[HPforGrownups] DDM!Harry and Snape/The Cabinet Plan...again (was:Re: The UV (was ESE, DDM, OFH, or Grey?)

Magpie belviso at attglobal.net
Sat Dec 16 02:37:09 UTC 2006


No: HPFGUIDX 162832

 Alla:
>
> LOL. You think Snape is more worthy of that title than Harry? I
> suppose under certain circumstances I would not wish that title on
> Harry at all, but I believe that JKR indeed means for us for Harry to
> be seen as prototype of DDM - ultimate loyalty and all that. IMO of
> course.

Magpie:
Yup! I totally think of him as more of DDM, but obviously the term means 
something different to me than to you.

Basically, I think Harry is his own man. He's potentially someone who could 
become an equal to Dumbledore--a totally different guy, but at 150 Harry 
might also have a great reputation and be a wiley old guy etc. (He's less 
brilliant, but he might bring something else to the table.) Dumbledore has 
now died before Harry's reached adulthood and before he's had his biggest 
challenges, so he's not going to be Harry's leader as an adult.

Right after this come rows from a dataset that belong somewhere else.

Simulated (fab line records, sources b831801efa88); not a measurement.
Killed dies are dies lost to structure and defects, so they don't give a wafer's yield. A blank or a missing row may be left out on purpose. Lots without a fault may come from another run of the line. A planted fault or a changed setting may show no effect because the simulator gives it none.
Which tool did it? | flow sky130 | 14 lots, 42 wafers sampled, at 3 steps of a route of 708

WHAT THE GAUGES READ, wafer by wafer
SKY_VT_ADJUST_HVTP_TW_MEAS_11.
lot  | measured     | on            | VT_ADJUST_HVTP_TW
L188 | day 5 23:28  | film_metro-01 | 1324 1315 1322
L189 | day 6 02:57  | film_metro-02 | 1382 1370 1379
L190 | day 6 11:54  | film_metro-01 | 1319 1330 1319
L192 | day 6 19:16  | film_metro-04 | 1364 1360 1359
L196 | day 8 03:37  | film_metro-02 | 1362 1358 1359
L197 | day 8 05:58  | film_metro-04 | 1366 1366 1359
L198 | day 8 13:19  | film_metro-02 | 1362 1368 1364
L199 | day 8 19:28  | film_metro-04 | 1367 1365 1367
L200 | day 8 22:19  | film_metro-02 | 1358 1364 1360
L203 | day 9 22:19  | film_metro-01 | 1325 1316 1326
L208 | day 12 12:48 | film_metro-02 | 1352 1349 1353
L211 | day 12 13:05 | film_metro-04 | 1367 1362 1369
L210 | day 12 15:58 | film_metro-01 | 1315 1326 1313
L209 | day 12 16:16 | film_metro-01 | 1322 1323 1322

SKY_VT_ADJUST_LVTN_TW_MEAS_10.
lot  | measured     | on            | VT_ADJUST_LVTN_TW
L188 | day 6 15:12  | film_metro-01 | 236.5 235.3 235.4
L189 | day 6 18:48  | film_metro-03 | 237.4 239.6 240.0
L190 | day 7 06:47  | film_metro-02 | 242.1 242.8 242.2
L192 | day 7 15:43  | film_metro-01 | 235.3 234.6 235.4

Harry's more like Dumbledore as a person to start with than Snape and 
they've always been on the same side, but in a way I'd almost say that 
Dumbledore was more Harry's man than vice versa. It was Harry who would 
always have to fight and Dumbledore was always trying to prepare for that, 
including dying and passing the torch to Harry. (Harry's also pretty 
independent really, which I think is a good thing. He doesn't trust Snape 
because Dumbledore does. If he's going to see him as an ally he's going to 
need to see it for himself.)

Now, with Snape as he seems to me as a DDM!Snaper (if all this is jossed in 
the next book obviously I'll have to take it all back!) Dumbledore the man 
is far more important because Snape's story is one of redemption. When he 
was a DE who realized he made a mistake and wanted to fix it it was 
Dumbledore who gave him a second chance and vouched for him. He tells 
everyone to trust him. When Fake!Moody suggested otherwise Snape got very 
upset about how Dumbledore trusted him. He's spent almost all his adult life 
under the guy. Snape has very few people in his life--most of his old 
friends he betrayed by switching sides and the good side doesn't really 
trust him. So there was only Dumbledore.

So while Harry might learn to be more like Dumbledore in terms of 
understanding his lessons in mercy and second chances, Snape *is* one of 
Dumbledore's lessons in mercy and second chances. So to me Snape's greatest 
potential role is as truly Dumbledore's man. He's not going to get higher 
than that. Harry, strange as it is to say, doesn't need Dumbledore.

> Magpie:
> I think that's why Dumbledore can't be meaning what you are saying
> he means (and why I disagree with all interpretations that say that
> Draco didn't feel anything about Katie and Ron--if he almost-killed
> from a slight distance with no problem, I'd need more explanation
as
> to why he couldn't kill Dumbledore). Dumbledore is throughout the
> scene, imo, saying that Draco did have a problem with murder,
> period.

a_svirn:
So he does. And that's just another instance of Dumbledore's being 
hypocritical. Because all those problems were in fact technical, yet 
Dumbledore made them sound as if they were moral problems.  Draco made two 
honest-to-God murder attempts, and that's a fact. He let a group of hit-men 
into Hogwarts to finish Dumbledore off, and that's
another fact. Whatever he felt about it didn't stop him from doing it.

Magpie:
Oh, I didn't expect that not to be challenged as a concept. But I thought 
that was what the book was laying out as the way Dumbledore saw things. 
(Dumbledore of course having some insavory connection to those murders 
himself, given what he knew.)

a_svirn:
So would you say that Macbeth and his Lady weren't really murderers? I mean, 
look how the whole thing affected them! And I don't think that Pettigrew is 
particularly happy about murdering people, but
needs must. Of course, Draco's record is no match to Pettigrew's - yet - but 
he made a start of sorts. Not a very promising start, because he feels 
queasy about killing people with his own hand, but he's very clever about 
arranging for them to be killed.

Magpie:
Pettigrew I would say obviously was a killer because he's not bothered by 
killing. He hates certain things about his life, but killing's no problem at 
all. I think he was probably relatively happy as Scabbers all those years.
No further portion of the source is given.